Even though he has not lived on Jewett St. for many years, Mr. Liberatos claims that he has seen the Huthers trespass on his property a dozen times since they installed their driveway in 2010. According to Mr. Liberatos, the Huthers need to drive over the front part of his driveway to get into theirs when there is snow on the ground. He also asserts that when the Huthers open their car door it swings over the record boundary and hangs over his property.

Additional facts are set forth in the Analysis section below.

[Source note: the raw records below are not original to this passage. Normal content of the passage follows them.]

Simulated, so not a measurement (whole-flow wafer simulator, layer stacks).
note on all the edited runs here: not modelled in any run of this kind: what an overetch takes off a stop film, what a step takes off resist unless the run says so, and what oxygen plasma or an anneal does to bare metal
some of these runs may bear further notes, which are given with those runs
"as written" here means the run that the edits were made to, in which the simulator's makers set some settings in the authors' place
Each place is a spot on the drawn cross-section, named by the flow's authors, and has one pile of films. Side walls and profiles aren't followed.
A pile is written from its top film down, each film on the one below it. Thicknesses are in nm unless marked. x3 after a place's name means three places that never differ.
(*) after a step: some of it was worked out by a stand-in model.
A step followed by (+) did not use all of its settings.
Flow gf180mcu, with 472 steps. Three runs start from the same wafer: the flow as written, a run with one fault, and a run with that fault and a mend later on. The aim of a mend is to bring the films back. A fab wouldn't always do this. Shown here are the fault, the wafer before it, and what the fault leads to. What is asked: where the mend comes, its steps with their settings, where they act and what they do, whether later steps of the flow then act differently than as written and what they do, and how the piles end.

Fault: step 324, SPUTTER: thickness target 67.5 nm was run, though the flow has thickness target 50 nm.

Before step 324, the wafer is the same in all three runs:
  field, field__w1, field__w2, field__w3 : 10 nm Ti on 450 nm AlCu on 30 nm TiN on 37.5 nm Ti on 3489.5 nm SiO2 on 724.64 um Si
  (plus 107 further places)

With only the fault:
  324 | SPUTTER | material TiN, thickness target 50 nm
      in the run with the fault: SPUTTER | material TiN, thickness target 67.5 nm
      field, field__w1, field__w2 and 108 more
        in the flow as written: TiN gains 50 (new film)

An easement by prescription may be acquired if, but only if, a claimant can show that his use of land has been (1) open, (2) notorious, (3) adverse to the owner, and (4) continuous or uninterrupted for a period of at least 20 years. See G.L. c. 187, § 2. See also Ryan v. Stavros, 348 Mass. 251 , 263 (1964); Tucker v. Poch, 321 Mass. 321 , 323 (1947); Boothroyd v. Bogartz, 68 Mass. App. Ct. 40 , 43-44 (2007). The claimant bears the burden of showing, with clear proof, that each of these required elements is satisfied. See Boothroyd, 68 Mass. App. Ct. 40 at 44. A claimant who has owned property for less then 20 years may “tack” on to successive periods of adverse use by immediately preceding owners. See Ryan, 348 Mass. at 264. Since Mr. Liberatos acquired title in 1998 and the encroachment was removed in 2010 (a period of only 12 years), his prescriptive easement claim turns on whether the prior owner, Mr. Brooks, used the encroachment area and, if so, whether that use was open, notorious, adverse, and continuous or uninterrupted. As noted above, I find there was no such use. During Mr. Brooks’ tenure, the driveway was entirely on his property. There was no vehicle encroachment across the record boundary, and certainly none on any kind of regular, continuous basis. Thus, the prescriptive easement claim fails.


Unauthorized entry upon the land of another constitutes a trespass to land. Hill v. Cutting, 113 Mass. 107 , 110 (1873). This includes the “invasion of the airspace above land without contact with its surface[.]” Smith v. New England Aircraft Co., 270 Mass. 511 , 528 (1930). In order to prevail on a trespass claim, the claimant must prove: (1) that he has actual and lawful possession of the property and (2) the defendant’s entry was intentional and illegal. See New England Box Co. v. C & R Constr. Co., 313 Mass. 696 , 707 (1943). See also Edgarton v. H.P. Welch Co., 321 Mass. 603 , 612-613 (1947) (requiring a voluntary act of entry for trespass).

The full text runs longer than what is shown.